The Emerging Pro-Peace Culture

It is Wednesday March 19, 2003 and I am sitting numb in front of the television screen and asking myself how this could be happening. How could a nation who boasts of being a righteous nation of justice be moving into Iraq with bombs? Since September 11th I have watched a fearful nation led by an administration hell bent on revenge go from victim to victimizer. This is what often happens when injustice occurs. You become the very thing that ravaged you.
Yet among the call for more firestorms and vengeance I have heard another voice calling strong from behind the lines of war. The voices of The People — not just people of The United States but the voices of the world, and they are calling for peace. We took to the streets in unprecedented numbers to express clear opposition of a pre-emptive strike against a country that has never attacked us. Massive letter writing campaigns were launched and emails and faxes stuffed the computers and offices of Congress. There were petitions and candle light vigils with people of all races, gender, age, political and religious backgrounds. Countries, states, cities and towns across the globe spoke out against war in Iraq. The support of The United Nations faltered as the evidence against Iraq didn’t seem to add up. World leaders and the People wanted more proof and the proof never seemed to come.

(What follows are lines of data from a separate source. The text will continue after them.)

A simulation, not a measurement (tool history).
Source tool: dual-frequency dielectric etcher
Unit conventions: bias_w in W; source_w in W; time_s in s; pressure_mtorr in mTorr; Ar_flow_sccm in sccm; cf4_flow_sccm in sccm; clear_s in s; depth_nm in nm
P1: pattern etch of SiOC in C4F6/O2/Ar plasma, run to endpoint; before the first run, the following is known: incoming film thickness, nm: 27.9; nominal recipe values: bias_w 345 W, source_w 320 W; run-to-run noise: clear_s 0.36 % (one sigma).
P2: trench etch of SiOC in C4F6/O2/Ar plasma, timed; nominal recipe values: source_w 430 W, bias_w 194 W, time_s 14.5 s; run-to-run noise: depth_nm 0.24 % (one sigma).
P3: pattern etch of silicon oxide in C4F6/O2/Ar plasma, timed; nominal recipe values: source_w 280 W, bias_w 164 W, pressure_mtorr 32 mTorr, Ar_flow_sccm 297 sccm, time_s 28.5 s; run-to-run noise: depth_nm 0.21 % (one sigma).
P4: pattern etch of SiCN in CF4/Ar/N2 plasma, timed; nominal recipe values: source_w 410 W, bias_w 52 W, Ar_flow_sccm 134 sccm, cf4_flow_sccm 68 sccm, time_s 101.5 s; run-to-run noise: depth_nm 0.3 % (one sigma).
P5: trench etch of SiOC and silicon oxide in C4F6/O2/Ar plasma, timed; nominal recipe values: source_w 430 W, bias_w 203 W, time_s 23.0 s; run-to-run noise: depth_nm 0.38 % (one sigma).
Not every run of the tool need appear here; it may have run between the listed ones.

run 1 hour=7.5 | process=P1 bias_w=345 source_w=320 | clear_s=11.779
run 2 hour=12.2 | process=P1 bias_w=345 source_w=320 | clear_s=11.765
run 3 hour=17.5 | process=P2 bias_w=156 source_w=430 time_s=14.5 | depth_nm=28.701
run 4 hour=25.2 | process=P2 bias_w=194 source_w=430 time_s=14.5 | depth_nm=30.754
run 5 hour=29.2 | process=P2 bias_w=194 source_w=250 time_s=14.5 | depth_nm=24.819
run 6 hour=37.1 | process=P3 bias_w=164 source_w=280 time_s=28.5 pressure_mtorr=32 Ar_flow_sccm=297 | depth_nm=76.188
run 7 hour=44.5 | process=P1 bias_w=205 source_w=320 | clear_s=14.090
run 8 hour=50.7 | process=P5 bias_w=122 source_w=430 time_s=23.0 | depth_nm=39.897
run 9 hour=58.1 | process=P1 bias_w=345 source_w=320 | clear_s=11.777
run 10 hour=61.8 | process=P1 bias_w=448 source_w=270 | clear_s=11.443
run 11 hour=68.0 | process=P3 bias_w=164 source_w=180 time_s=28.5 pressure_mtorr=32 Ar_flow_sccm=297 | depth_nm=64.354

So I sit here numb in front of my television watching the bombs of fire rain down on Baghdad while the statistics of that nation ring in my ears: 50 percent of the population in Iraq are children. How many of them will become “collateral damage?” We marched, we wrote, we spoke up and asked the hard questions that never seemed to get answered. It seemed as though no one was listening. The coverage of the pro peace movement in the media seemed to take a back seat to the glory of war.
In the shadow of this sadness for yet another loss of trust and faith in the ones leading my country there is something else rising within the tidal wave of my confusion and grief. There is the clear undeniable fact that the world is changing. The People are trying to see through to a new way of dealing with conflict. The answers may be unclear right now but we must ask the questions. We must take the old ways of dealing with conflict to task. If we continue to ask the questions, answers will emerge. There is no quick fix to the complexity of the situation now. In the words of the Muslim prayer for peace: “If thine enemy inclines towards peace let thee incline towards peace as well.” I hope it will prove to be true that if the people lead the leaders will follow. People are tirelessly organizing and mobilizing this new peace movement and with the help of the Internet this global movement is more united than ever before.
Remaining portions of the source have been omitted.